May 29th, 2012 § § permalink
Hello friends. I’m feeling neglectful that the month of May is coming to an end and I’ve only dropped by to share a half-dozen times. Promise there’s hard work happening behind the scenes (follow what I’m up to on Facebook and Twitter in the meantime) that will be well worth it when we hit June. We’re talking giveaways, interviews, guest posts, and some good ‘ol summertime Minnesota-grown cookin’.
Tonight, I’m checking off one mighty item on the to-do list.
Ladies and gentlemen,
The garden is finally in.
May 25th, 2012 § § permalink
Last May, I gave my dad Ameraucana chicks for his birthday as an addition to his growing coop back home. Before they were delivered, the chicks spent a few cozy nights as house guests under my careful watch. Let’s be honest…I was an obsessive mother hen. By the time they left, all 5 had names and their own personalities. How could you not fall in love with a cute little puff-ball like this?
Those gals are all grown up and producing gorgeous blue “Easter eggs”. When it came time for my parents to place their chick order again this year, they asked me to house sit for 5 more from Eggplant Urban Farm Supply in St. Paul. Yesterday I picked tiny golden Buff Orpington chicks and brought them home to cuddle and canoodle.
When it comes to local eggs, it doesn’t get any better than freshly snatched from the nest box. A growing number of Twin Cities households are recognizing the ease and enjoyment of keeping a backyard coop. Eggplant reported having orders for 150 chicks in the previous two weeks alone, suggesting that what started as a trend is growing into larger a backyard movement. Homegrown chickens not only offer the freshest eggs, but they also provide greater control over where food originates, insurance of humane care, and protection against large food borne illness outbreaks.
If you’re interested, Eggplant also offers regular Backyard Chicken classes for beginners learning about permit and coop requirements, cold-climate care, and special considerations for urban poultry. There’s also an annual Twin Cities coop tour in September if you’d like to check out how other owners are supporting backyard flocks.
Once you hear the quiet little chirping of a box of baby chicks, I’m willing to bet you’ll soon have some house guests of your own. Enjoy the long holiday weekend Minnesota. Summer’s officially here.
May 20th, 2012 § § permalink
Have a kitchen skill you’d like to master? Wishing you had a “how-to” guide for a certain recipe? Send a comment for the how-to’s to help your local eating and we’ll get started!

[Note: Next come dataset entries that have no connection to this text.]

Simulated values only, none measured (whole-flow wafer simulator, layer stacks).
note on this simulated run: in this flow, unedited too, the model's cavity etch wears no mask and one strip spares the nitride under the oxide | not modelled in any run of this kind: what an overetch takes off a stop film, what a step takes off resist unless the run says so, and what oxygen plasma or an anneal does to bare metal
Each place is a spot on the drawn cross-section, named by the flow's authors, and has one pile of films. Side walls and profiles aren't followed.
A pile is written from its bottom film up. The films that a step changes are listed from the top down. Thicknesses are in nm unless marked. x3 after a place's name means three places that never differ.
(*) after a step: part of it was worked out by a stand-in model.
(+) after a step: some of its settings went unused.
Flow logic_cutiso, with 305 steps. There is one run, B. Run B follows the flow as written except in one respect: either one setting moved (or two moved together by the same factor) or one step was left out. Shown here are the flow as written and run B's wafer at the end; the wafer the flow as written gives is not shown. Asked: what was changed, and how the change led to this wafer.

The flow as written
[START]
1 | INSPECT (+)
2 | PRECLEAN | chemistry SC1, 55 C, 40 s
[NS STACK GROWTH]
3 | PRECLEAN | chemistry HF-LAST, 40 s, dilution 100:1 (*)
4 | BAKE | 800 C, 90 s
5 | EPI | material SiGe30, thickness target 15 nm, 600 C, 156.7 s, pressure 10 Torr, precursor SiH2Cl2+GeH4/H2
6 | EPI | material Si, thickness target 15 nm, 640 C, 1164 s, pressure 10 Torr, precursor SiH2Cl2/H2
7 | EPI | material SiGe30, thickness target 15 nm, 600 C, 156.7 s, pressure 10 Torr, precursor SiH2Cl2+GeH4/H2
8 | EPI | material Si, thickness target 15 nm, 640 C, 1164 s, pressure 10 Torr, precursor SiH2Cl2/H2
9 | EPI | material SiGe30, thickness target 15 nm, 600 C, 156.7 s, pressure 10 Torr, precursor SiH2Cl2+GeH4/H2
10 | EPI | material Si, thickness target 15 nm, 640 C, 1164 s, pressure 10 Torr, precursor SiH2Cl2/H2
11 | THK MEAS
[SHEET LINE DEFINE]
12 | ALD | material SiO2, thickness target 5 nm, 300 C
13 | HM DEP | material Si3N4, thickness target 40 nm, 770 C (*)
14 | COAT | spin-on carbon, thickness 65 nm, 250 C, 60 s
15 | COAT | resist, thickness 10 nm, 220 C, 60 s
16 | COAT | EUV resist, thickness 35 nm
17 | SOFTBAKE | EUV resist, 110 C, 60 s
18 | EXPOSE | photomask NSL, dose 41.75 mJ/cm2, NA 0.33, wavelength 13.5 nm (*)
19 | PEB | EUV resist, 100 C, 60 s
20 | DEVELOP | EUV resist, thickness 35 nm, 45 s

One of my very first and most successful posts on 20Food.net was a May 2011 recipe for rhubarb bread, famous in the kitchen partner’s family. We’ve already had a few loaves this year and a few opportunities to snap the kitchen partner’s hand away as he tries to grab a slice before it’s fully cooled. This bread is irresistible with a scoop of vanilla ice cream when the weather is hot and muggy. It’s perfect for springtime breakfasts with yogurt or a sweet late-night snack. In case you missed last year’s post, here’s a how to make an old-fashioned rhubarb bread–just like Grandma Sippl does.
How to Make Rhubarb Bread
1. Pre-heat oven to 325°F and prepare loaf pans with non-stick spray. To make large slices, use one 9 x 5″ loaf pan. To make a smaller slices, divide the batter equally into 2 pans. Slices will be shorter, but closer to a serving size.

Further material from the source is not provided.